Without more government investment, though, Mexico’s private sector has halted its own plans and that uncertainty has contributed to the economy’s halt, said Ms. Jaime, the analyst.

“The president’s plan to reactivate the economies of the south won’t close the gaps,” on its own, she added.

Whatever the results of the long-term strategy, there is early optimism in Tabasco. Last week, hotels were full and oil workers in neon-colored overalls seemed to be everywhere: crowding early morning buses and filing off the boats that returned them from offshore rigs. José Luis Delgado Burgos, 35, spent much of 2018 unemployed before he found a job as a human resources manager on an oil rig a year ago. He gives all the credit to the president. “They had shut down the rigs and thanks to him they opened them,” Mr. Delgado said. Industry analysts argue that building a new refinery is a mistake that will drain billions from Pemex — already the most indebted oil company in the world — and place additional strain on the government’s finances. Environmental groups warn that the site’s location at the edge of the sea makes it vulnerable to accidents.

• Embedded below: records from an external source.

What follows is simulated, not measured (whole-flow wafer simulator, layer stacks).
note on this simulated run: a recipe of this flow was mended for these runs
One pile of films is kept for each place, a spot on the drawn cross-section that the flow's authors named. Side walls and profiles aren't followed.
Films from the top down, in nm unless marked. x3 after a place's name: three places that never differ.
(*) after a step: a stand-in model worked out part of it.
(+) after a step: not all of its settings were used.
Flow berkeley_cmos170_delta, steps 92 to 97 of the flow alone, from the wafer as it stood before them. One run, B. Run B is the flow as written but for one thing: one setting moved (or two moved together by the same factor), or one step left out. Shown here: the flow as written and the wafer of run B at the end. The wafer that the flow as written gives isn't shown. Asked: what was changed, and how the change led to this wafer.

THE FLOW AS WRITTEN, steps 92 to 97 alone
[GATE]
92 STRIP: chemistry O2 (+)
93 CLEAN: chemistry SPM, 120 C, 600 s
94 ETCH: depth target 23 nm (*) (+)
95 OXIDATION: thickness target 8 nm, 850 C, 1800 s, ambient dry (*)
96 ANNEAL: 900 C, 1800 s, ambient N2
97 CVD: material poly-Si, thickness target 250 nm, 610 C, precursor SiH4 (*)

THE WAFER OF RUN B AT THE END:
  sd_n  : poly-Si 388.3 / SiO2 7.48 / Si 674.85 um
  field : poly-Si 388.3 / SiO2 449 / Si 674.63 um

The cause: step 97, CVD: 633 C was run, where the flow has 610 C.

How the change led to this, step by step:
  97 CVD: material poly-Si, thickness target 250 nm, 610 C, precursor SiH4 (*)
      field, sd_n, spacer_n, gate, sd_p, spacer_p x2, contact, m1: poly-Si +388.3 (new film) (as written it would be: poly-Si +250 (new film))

But in Paraíso, if there are doubts about the refinery, they pale beside the expectations that thousands of promised jobs will materialize when the pace of construction picks up.

“Everything that is development is a good project,” said Ciro Burelo Magaña, a local lawyer who opposes Mr. López Obrador. Then he added: “In a while the sea will swallow it up, because of climate change.”

The hope of new jobs does not obscure other problems. Paraíso’s residents fear that local criminal gangs are becoming bolder. Last week, the dismembered body of a local policeman was left outside the house of a former City Council member.

And like everywhere in Mexico, there is no sign that authorities have the ability — or the will — to stem the violence. In June, Juan Luis Ligonia, 40, was returning with a load of fresh fish from Yucatán when armed men stopped him and stole his truck, ending his business supplying fish to Mexico City. When he went to the police with information about where the truck had been spotted, they told him he needed to pay a bribe if he wanted them to investigate.

“I voted for him thinking that there would be a change,” Mr. Ligonia said of the president. Instead, he said, “There is no improvement.”